February 27, 2014

Liquorice cream caramels


After I cracked the code of making cream caramels, which are not having a fluid structure (Valentine Day Cream Caramel) and I noticed how fast these caramels disappeared into mouth, I have been thinking about making liquorice cream caramels.

Therefore I have been on a small sight-seeing tour on the Internet looking at various recipes on liquorice caramels. Here I noticed, that the level of liquorice in my opinion was on the low side. I mean, as liquorice is part of the name, the taste should have liquorice character !!!! So I ended up with using a combination of sweet liquorice syrup and raw liquorice.

Based on feed-back from various tasters, I will see, if I should stick the amount or if it should increased or decreased. I can see the worried mind of my good girl friend in Horsens, as we have different threshold for, when a liquorice is in balance or too dominating.

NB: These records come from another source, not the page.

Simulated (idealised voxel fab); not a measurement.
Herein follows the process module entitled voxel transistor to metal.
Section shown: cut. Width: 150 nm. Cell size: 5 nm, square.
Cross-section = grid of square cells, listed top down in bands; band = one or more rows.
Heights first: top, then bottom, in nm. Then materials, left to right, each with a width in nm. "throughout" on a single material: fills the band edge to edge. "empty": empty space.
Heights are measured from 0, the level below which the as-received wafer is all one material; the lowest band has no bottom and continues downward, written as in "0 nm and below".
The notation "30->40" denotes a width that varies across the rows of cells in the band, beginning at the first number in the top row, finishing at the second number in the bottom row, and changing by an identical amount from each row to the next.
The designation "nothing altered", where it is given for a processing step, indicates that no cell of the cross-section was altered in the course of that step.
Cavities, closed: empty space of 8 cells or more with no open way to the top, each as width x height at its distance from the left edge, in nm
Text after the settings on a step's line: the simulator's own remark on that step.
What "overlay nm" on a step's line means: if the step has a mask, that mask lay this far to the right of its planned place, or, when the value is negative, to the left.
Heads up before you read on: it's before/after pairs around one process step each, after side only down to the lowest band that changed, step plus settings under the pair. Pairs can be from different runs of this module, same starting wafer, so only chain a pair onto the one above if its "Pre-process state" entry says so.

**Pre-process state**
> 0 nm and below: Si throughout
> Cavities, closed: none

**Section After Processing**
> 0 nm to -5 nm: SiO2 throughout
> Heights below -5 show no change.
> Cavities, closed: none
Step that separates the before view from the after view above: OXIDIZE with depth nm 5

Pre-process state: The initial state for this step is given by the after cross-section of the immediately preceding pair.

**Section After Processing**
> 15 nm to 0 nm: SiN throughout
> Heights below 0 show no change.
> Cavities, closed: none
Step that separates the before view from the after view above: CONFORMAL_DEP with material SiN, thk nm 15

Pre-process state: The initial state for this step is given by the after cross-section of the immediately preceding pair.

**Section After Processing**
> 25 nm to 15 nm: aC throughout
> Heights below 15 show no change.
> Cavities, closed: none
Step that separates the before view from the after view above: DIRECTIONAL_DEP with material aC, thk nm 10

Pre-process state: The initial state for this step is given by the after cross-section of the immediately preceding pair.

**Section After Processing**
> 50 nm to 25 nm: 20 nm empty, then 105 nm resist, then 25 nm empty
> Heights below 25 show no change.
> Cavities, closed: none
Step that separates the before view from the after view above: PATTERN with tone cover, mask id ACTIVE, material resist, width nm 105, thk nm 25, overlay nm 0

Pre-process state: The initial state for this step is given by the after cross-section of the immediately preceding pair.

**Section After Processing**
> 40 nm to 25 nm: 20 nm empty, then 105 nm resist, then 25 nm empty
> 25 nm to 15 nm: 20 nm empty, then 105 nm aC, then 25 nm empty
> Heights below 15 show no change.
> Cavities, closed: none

Sleeping cat hiding below a towel
Another thing I need to consider, when making caramels in my little kitchen, is, where is the cat ? It is not a great combination to have a cat running around in the kitchen, when you are working with this very, very warm sticky caramel mass of up to 137'C. So I need to ensure, that Hannibal the Cat is occupied hunting mice on his hunting area or sound asleep upstairs.






Liquorice Cream Caramels: - 40-50 cream toffees
  • 100 g butter
  • 200 g dairy whipping cream, 35-40% fat
  • 340 g sugar
  • 120 g light sugar syrup
  • 40 g sweet liquorice syrup
  • ½ teaspoon raw liquorice powder
  • 2 tablespoons glucose syrup
  1. Add all the ingredients into a small cooking pot.
  2. Stir continues, as the caramel mass is heated up, until the temperature reach 137'C.
  3. Fill the caramel mass into small alu- or paper-form.
  4. Place the caramels cold, until they cooled down.
  5. Store in an airtight container.